We see another picture in its fulfillment of that in the book of Revelation, chapter 21:
"God’s dwelling place is now among the people, and he will dwell with them. They will be his people, and God himself will be with them and be their God. 4 ‘He will wipe every tear from their eyes. There will be no more death’[b] or mourning or crying or pain, for the old order of things has passed away.” 5 He who was seated on the throne said, “I am making everything new!”
This of course will be possible because you and I were given a free will, and to choose to respond to the love of God expressed in the Gospel of Jesus Christ in faith.
There is obviously a lot more to say on this issue, and we’ve really just scratched the surface. If you’d like to discuss this in more detail, I’d love to meet with you to do so.
Let’s finish by revisiting that earlier passage from Romans chapter 5, this time more fully: [first time non-bolded text is whited out on Powerpoint, this time it is demonstrably filled in].

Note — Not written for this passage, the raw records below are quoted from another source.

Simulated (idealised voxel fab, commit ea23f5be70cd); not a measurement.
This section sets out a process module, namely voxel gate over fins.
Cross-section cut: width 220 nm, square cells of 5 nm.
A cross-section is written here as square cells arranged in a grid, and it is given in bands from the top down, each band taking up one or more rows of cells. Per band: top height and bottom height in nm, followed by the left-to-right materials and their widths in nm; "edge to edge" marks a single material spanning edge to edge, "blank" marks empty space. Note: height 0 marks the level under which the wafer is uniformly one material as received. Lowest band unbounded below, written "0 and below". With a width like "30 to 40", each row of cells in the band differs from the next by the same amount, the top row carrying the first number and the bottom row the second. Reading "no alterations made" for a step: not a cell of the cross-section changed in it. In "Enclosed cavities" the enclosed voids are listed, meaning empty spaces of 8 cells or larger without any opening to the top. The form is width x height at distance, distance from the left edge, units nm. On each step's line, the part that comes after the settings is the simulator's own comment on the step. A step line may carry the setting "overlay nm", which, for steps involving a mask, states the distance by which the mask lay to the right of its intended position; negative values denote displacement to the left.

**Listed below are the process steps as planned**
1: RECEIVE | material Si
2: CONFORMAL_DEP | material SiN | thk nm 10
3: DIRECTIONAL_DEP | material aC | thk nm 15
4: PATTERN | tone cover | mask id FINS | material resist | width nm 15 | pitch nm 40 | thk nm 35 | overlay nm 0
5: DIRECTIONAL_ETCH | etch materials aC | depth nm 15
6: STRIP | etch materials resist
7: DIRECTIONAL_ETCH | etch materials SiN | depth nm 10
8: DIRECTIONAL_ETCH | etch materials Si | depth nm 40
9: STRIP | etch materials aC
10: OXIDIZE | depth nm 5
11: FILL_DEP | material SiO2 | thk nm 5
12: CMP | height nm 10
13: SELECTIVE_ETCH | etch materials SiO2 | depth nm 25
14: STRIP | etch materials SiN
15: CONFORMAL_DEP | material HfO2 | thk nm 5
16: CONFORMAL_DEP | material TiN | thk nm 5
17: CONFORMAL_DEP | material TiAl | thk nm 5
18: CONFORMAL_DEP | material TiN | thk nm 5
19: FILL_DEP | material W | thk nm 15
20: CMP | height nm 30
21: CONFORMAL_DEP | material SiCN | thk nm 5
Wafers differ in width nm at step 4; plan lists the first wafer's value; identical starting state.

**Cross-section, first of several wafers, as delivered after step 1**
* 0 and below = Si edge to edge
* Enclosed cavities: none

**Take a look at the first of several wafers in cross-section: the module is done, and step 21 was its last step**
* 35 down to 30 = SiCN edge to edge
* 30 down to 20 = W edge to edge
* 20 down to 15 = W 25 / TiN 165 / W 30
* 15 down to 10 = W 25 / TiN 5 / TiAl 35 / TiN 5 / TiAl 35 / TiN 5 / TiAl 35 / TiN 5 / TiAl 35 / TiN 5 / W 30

Romans 5: 12 Therefore, just as sin entered the world through one man, and death through sin, and in this way death came to all people, because all sinned...14...death reigned from the time of Adam to the time of Moses, even over those who did not sin by breaking a command, as did Adam, who is a pattern of the one to come...15 But the gift is not like the trespass. For if the many died by the trespass of the one man, how much more did God’s grace and the gift that came by the grace of the one man, Jesus Christ, overflow to the many! 16 Nor can the gift of God be compared with the result of one man’s sin: The judgment followed one sin and brought condemnation, but the gift followed many trespasses and brought justification. 17 For if, by the trespass of the one man, death reigned through that one man, how much more will those who receive God’s abundant provision of grace and of the gift of righteousness reign in life through the one man, Jesus Christ!
18 Consequently, just as one trespass resulted in condemnation for all people, so also one righteous act resulted in justification and life for all people. 19 For just as through the disobedience of the one man the many were made sinners, so also through the obedience of the one man the many will be made righteous.
So we finish with the good news. The disobedience of humans, of the first man and the fist woman, is not the end of the story.
That’s because God loves you. God so loves the whole world that He gave His only begotten son that whosoever believes in him shall not perish.
Adam was a pattern, an outline, a rough sketch of the One to come, the one Who would come with a gift. That gift would not be like that original sin, that trespass. Though all died spiritually through Adam’s disobedience, because of God’s grace, his unmerited favour
– the gift He delivered in person by the grace of Jesus Christ overflows to many. To all who will believe that Jesus died on the cross for them.
Adam’s sin brought judgment and condemnation. Jesus' suffering and death and resurrection bought our justification. That’s a fancy word that many break down to mean “Just as if I’d never sinned”.
Although spiritual death came because of Adam’s sin, the obedience of Jesus enables us who believe to receive the gift of salvation and so be made right before God. That’s another way to think of the word “Justification”.
So there you have it. That wraps our short series on questions about the Bible and about God.
I hope you have more questions, and I hope you will talk to myself or Pastor Arleen or Pastor Jan or our Elders who are here, Darlene and Breda, about other questions you have that we haven’t had time to address.
Even better, you can become part of an ongoing conversation about the Bible and how to live as disciples of Jesus in one of our weekly gatherings.
Those gatherings are currently online. Eventually they will be hybrid - both in-person and online at the same time. (Pause)
God has blessed us with the gift of salvation through Jesus Christ, for us, yes, but also so that we could be the agents of blessing all of His creation.
It was God’s intent that the joy of community and harmony found in the bosom of the Triune God should be multiplied through His image bearers.
So remember to live as one who bears the image of God, being made in His likeness.
Remember to live knowing that God is truly and completely good, and He wants to dwell in intimate communion with you, now and forever.
And remember to read the Word of God and contemplate it so that it travels that lengthy distance from your mind to your heart.
Then you will be able to give an answer to anyone who asks for the reason that you live with such hope.
The LORD bless you and keep you; the LORD make his face to shine upon you and be gracious to you;
the LORD lift up his countenance upon you and give you peace.’